Rhiannon Thomas’s dazzling debut novel is a spellbinding reimagining ofSleeping Beauty and what happens after happily ever after.
One hundred years after falling asleep, Princess Aurora wakes up to the kiss of a handsome prince and a broken kingdom that has been dreaming of her return. All the books say that she should be living happily ever after. But as Aurora understands all too well, the truth is nothing like the fairy tale.
Her family is long dead. Her “true love” is a kind stranger. And her whole life has been planned out by political foes while she slept.
As Aurora struggles to make sense of her new world, she begins to fear that the curse has left its mark on her, a fiery and dangerous thing that might be as wicked as the witch who once ensnared her. With her wedding day drawing near, Aurora must make the ultimate decision on how to save her kingdom: marry the prince or run.
Rhiannon Thomas weaves together vivid scenes of action, romance, and gorgeous gowns to reveal a richly imagined world … and Sleeping Beauty as she’s never been seen before.

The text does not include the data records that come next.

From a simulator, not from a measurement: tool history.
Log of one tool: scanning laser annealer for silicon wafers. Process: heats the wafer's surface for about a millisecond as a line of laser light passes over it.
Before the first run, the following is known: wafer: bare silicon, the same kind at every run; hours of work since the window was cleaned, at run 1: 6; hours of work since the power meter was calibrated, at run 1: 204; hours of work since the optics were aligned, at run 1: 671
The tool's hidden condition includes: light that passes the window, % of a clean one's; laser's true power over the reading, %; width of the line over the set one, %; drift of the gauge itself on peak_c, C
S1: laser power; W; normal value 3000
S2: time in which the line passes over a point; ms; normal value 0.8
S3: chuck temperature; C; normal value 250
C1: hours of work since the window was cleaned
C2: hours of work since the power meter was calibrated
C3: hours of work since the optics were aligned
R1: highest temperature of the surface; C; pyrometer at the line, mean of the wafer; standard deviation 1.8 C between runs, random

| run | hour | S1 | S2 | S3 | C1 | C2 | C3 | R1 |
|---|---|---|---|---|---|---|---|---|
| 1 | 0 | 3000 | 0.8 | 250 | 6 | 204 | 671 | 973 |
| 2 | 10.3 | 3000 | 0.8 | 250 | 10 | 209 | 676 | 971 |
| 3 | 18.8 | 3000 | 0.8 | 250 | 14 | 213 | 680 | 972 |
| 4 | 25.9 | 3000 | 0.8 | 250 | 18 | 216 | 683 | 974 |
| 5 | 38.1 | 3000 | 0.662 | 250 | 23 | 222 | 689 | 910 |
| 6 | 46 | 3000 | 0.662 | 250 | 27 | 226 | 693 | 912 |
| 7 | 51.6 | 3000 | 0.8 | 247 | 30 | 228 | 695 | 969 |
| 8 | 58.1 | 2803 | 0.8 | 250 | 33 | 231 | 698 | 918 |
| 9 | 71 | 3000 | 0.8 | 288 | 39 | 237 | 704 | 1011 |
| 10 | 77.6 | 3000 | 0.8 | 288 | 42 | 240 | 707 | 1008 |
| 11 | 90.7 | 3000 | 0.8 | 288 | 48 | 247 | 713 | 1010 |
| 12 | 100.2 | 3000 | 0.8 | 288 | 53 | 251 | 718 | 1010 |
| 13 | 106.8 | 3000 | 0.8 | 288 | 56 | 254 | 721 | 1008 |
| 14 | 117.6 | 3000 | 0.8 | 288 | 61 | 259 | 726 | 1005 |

Sleeping Beauty has to be one of the laziest fairytale characters. All she does is sleeps…
Until this book.
But I slept in this book. It made me tired, the sad thing is, when I started it I was excited. There were a lot of things about it that I liked, but in the end.
I was so bored.
I think part of this one’s problems is that it really is falling into the popular trend of fantasy novels right now. True, it has the fairytale retelling (or post fairytale) going for it, but it still wasn’t really that original in the grand scheme of things.
However, before I become a complete Debbie Downer, I will say that the book had some things going on for it. Even though I had a lot of issues with Aurora, I did like that there was actual character development and there was no insta love. Really, the romance is very light if even there at all. Or the one potential love interest was so blah, it made the romance seem non-existant (I did not like Tristan, okay).
As for the guy who wakes her up…total bore. Personally, I’d go for Prince Finnegan if I was going to go for anyone in this book. But that’s not saying much.
But the lack of romance really didn’t bother me. I did like what Thomas was attempting to do with the Aurora character. And it’s true that not all the time she was successful-the character could at times feel a little young and passive to my liking-a lot of times she was a success. I liked how she doesn’t gloss over the fact that the character has experienced turmoil in her life and she actually has her mourn her family.
Lots of death in YA doesn’t go mourn, so that was nice for a change. Though an additional death in the novel, was barely looked at.
There were lots of things I didn’t get about this book though. The world building was a bit messy. As I previously stated, this book shares a lot of elements with other YA fantasies right now. There’s a kingdom in disrepair, magic has left the area, our heroine is a long lost royal and it’s up to her to save the world.
And of course, nothing is explained.
Which is annoying.
And there was no good end for a lack of explanation, other than to have a sequel. That made it worse in my opinion.
That seems to be a big issue with a lot of YA these days a lack of world building for the sake of a sequel. I can only imagine how the editing process goes:
Editor: Here are your edits. I am suggesting that we remove seventy-five pages of world building so that the reader will buy a sequel.
Author: It’s the ending to Sleeping Beauty, there shouldn’t be a sequel.
Editor: But sequels equal money, author.
Author: Oh. Well, that makes a difference.
It probably doesn’t quite go like that, but it’s probably similar enough. There are some books that do not need sequels, and I believe this is one of them. However, the fact that the book moves at a snail pace and gives hardly any plot away makes it where it has to have a sequel.
I’m not stupid. I wasn’t born yesterday, Thomas. And to be honest stunts like this make me almost feel cheated as a reader.
Arguably you could make the case that the book was more or less an exploration of Aurora’s character and I could almost buy that argument till the end.
But yeah, not impressed.
Sleeping Beauty is probably one of the harder fairytales to re-imagine if you think about it. You have a main character that spends most of the time sleeping. So yeah, Thomas did add dimension to the Briar Rose character, but at the end of the day I still wasn’t impressed by this one.
Maybe it will grow on me more when the sequel comes out. The thing is, I really don’t know if I’m going to read the sequel.
Overall Rating: C+ average at best. Rather, dull to be honest.